I love adjectives; I use them as often as possible. Bee is quite the master of adjectives; she seems quite fascinated by the fact that two of the same noun can be so different and works very hard to find just the right adjectives to fit. Sometimes it seems that the adjectives are more important to her than the nouns, the things themselves.
She is a very clever girl; description matters.
Thanks to a comment on yesterday’s post on the words modern and Modern I was lead to a post from a couple of years ago on Rossiblog (the person who started up the Fresh Modern Quilts Flickr group). What I found most interesting in that post was this statement:
Taxonomy is the practice and science of classification. Can we start to pull out the strands of these modern quilts? Put them in groups, make names for those that are similar? And not just blocks, but the whole overall look? Can we make or find a vocabulary for this?
I don’t think we need an official taxonomist or rule book for this. Say where you got the idea for your color scheme. Say where you found the inspiration for your design. Explain whatever you can about your roots. In doing so, I think you’ll let others find their own. It couldn’t hurt, right?
Description isn’t about limits; it is about communication. It is about sharing ideas and allowing others to learn. One of the first things that struck me when I started quilting and talking with other quilters interested in “modern quilts” was that there wasn’t a lexicon for talking about what we do; hundreds if not thousands of quilters were using the same small vocabulary but to mean very different things. The word modern seemed to mean whatever people wanted it to mean, which is fine as far as self-identification goes, but it sure makes conversation a muddle.
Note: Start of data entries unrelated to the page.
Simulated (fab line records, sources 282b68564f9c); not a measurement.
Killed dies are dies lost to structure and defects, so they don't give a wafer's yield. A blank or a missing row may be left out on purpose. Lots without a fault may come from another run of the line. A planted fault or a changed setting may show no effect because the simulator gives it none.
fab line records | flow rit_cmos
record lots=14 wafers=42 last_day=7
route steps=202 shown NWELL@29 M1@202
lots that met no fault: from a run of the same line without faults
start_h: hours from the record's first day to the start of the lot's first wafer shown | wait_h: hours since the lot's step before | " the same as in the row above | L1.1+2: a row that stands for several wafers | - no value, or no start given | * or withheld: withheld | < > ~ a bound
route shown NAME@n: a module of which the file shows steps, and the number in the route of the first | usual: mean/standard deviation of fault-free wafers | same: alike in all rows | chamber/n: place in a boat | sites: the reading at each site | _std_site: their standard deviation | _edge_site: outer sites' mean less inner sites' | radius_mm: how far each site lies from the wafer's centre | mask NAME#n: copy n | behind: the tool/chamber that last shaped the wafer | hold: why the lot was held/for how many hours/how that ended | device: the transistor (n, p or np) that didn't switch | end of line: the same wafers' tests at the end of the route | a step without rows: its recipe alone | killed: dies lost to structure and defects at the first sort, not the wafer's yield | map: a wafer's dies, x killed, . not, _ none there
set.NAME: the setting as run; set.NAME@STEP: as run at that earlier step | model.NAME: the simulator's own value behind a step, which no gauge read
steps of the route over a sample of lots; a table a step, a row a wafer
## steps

Again, I do not care if you think of your quilts or yourself as modern; that is not the point here. This is not about setting up strict limits and/or excluding anyone from anything. In fact I think better communication would lead to welcoming more people, bringing more voices into the conversation.
Taxonomy and description are about learning. They allow us to better understand the world around us and to better describe what we see and what we are thinking about. Words are the essential tool for explaining why. That may be as simple as why someone likes something or as complex as why quantum mechanics makes for compelling inspiration for a quilt.
Furthermore, it is my experience that expanding the verbal vocabulary of a field leads to expanding its possibilities. That is why so much of art education centers on public critique. Few people really enjoy that process (full disclosure: I am one of the ones that loves it), but that forum for sharing ideas, reactions, criticism, and praise is invariably valuable for everyone involved. The acts of putting your own ideas into words, and getting glimpses into the thought process of others can only produce more ideas, more possibilities, and more creativity.
The thing about the critique process is that what is most essentially being learned is how to talk about art, to develop a meaningful vocabulary for ideas that may seem ephemeral and ineffable, to externalize the personal and make sense of inspiration. All of that relies on words; it stems from establishing a taxonomy, however provisional that system may be.
Right now we seem to have an incredibly small vocabulary for modern quilts, one that seems strangely similar to Justice Potter Stuart’s statements on pornography:
I shall not today attempt further to define the kinds of material I understand to be embraced within that shorthand; and perhaps I could never succeed in intelligibly doing so. But I know it when I see it…
—Justice Potter Stewart, concurring opinion in Jacobellis v. Ohio 378 U.S. 184 (1964), regarding possible obscenity in The Lovers.
While that is fine at a certain level I feel like possibilities are being stifled in the vagaries, that conversations are not happening, that vast segments of the quilting population are being pushed away from the conversation due to the inadequacy of the terms we currently have.
One of the things I love the most about the quilting community is that it seems like everyone is looking to learn something more, not necessarily some wildly new thing, just more. We try things, we experiment, we stretch. Not just modern quilters, but all of us. That is one of the things that unify us. And that learning goes in every direction, from old to new and vice versa. Just about everybody can learn something from just about everybody else.
This community is one very large continuum of practitioners, but that doesn’t mean that subdivisions, neighborhoods if you will, within it aren’t valuable. To say you are a modern quilter doesn’t mean you aren’t part of the community of quilters. It is just an adjective, a useful tool for communicating more nuanced information. It isn’t about exclusion; it is about communication.
That said I do wish we had a better vocabulary, that we would as a community really attempt to taxonomize what we do. In no way do I believe that this would separate us; in truth I feel that this would help bring us all, quilters of every stripe, closer together, allow us to better share what we know, what we believe, and what we hope to do. It would allow us to better see the commonalities, and the subtle difference, to learn from those things and incorporate new ideas into our practices.
It seems to me that there is a rich history of taxonomy in the quilting tradition, but that seems somehow taboo when it comes to modern. Perhaps this is because the word itself suggests a division from the past, but as I have said before I do not believe this is the intent of the word. Alas it is a blunt adjective, which is why we need more.
Like Bee I far too often find myself frustrated by the inadequacy of the our current vocabulary. I want to know more about what the people I respect are doing; I want to better understand their rationale and inspiration. I want to learn. I want their adjectives…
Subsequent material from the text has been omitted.